So, if you're like Chris Pirillo you have a large plazma screen in your family room. An Xbox 360 sits next to it. A Media Center is off in the office somewhere else in the house.
OK, we're not all like Chris (I don't have a large screen yet cause I can't afford it, but I'm saving up — the money I save every month on coffee alone that I'm not drinking will probably cover payments on one) but Yuval Koren, CEO of Eye-Fi showed me something that could make my life better.
What's the pain?
Digital cameras. I bought my wife a Nikon S1. It takes an SD memory card. But her computer doesn't have an SD slot. So now anytime she wants to see her pictures she's gotta hook up an SD card contraption that hooks into one of her USB ports. That's OK. But her computer is slow, is upstairs.

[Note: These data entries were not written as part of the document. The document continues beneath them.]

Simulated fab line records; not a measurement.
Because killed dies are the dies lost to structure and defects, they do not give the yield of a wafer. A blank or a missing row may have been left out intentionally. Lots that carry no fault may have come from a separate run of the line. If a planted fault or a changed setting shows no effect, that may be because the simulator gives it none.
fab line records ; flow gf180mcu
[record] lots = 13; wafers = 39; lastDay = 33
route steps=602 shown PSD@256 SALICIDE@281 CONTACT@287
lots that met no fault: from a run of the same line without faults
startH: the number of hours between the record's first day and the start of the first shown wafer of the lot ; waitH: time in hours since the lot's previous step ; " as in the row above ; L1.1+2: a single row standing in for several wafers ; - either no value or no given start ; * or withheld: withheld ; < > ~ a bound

We want to look at photos downstairs on our TV (especially once we get that big screen we're saving up for).
Now, if you're a geek (or have one in the house) this is just a minor anoyance. But you have to have a Media Center PC. Hook the SD card reader up to that. Copy all the photos into its Photos folder. And then use the Xbox 360 downstairs to display those photos using the Media Center extender capabilities.
Whew, that's a mouthful. Now, try telling a non-technical person how to do that. "Forget it" will be the answer.
In fact, in my discussions with Doug Rowan (former CEO of Corbis) he tells me that there are many people who never even hook up their digital camera to a computer. Both Doug and Yuval tell me the fastest growing part of the photo business is those "photo printing kiosks" that you see at Costco, Kinkos, or other stores.
Yuval has a better idea. Why not put a little WiFi radio into the SD card and have it automatically send your photos?
What a scenario!
Imagine if I just could turn on my wife's Nikon and have the photos displayed via my Xbox 360 on my new big screen after I get it?
My 360 has WiFi — I bought the WiFi kit that got it on my 802.11 a/b/g network. Most of the time it's just sitting there doing nothing, but with Eye-Fi it could do a lot more.
Yuval demonstrated exactly that for me today. He has built a WiFi radio on a chip (it is also a memory card, the one he showed me had 256MB of RAM, but he said Eye-Fi will build a variety of sizes up to 1GB to start). Cost? Pretty affordable. Around $100. Availability? Hopefully this year, he says (it's in alpha testing right now). Funded? Via Angel Funding, looking for more funding as Eye-Fi moves to production.
Seeing this is just inspiring.



Curious on the UI for this technology?
If the camera is not a wireless camera, how does one set up the wireless for the card?
[...] Eye-Fi komt met een gecombineerde geheugen/wifi chip voor digitale camera’s. [...]
[...] Irgendwie mag ich in letzter Zeit SD-Karten, und Eye.fi verspricht daraus nicht nur Speicher zu ziehen, sondern auch gleich als Wi-Fi Karte für Wlan Netzwerke (nach dem 802.11g Standard) zu funktionieren. Ohne einen Click Bilder von Kameras z.B. auf den Rechner laden und Setup via Browser scheint mir jedenfalls sehr verlockend zu sein. Warum eigentlich sind iPods immer noch nicht WiFi? An der Grösse kann es ja wohl kaum liegen. [...]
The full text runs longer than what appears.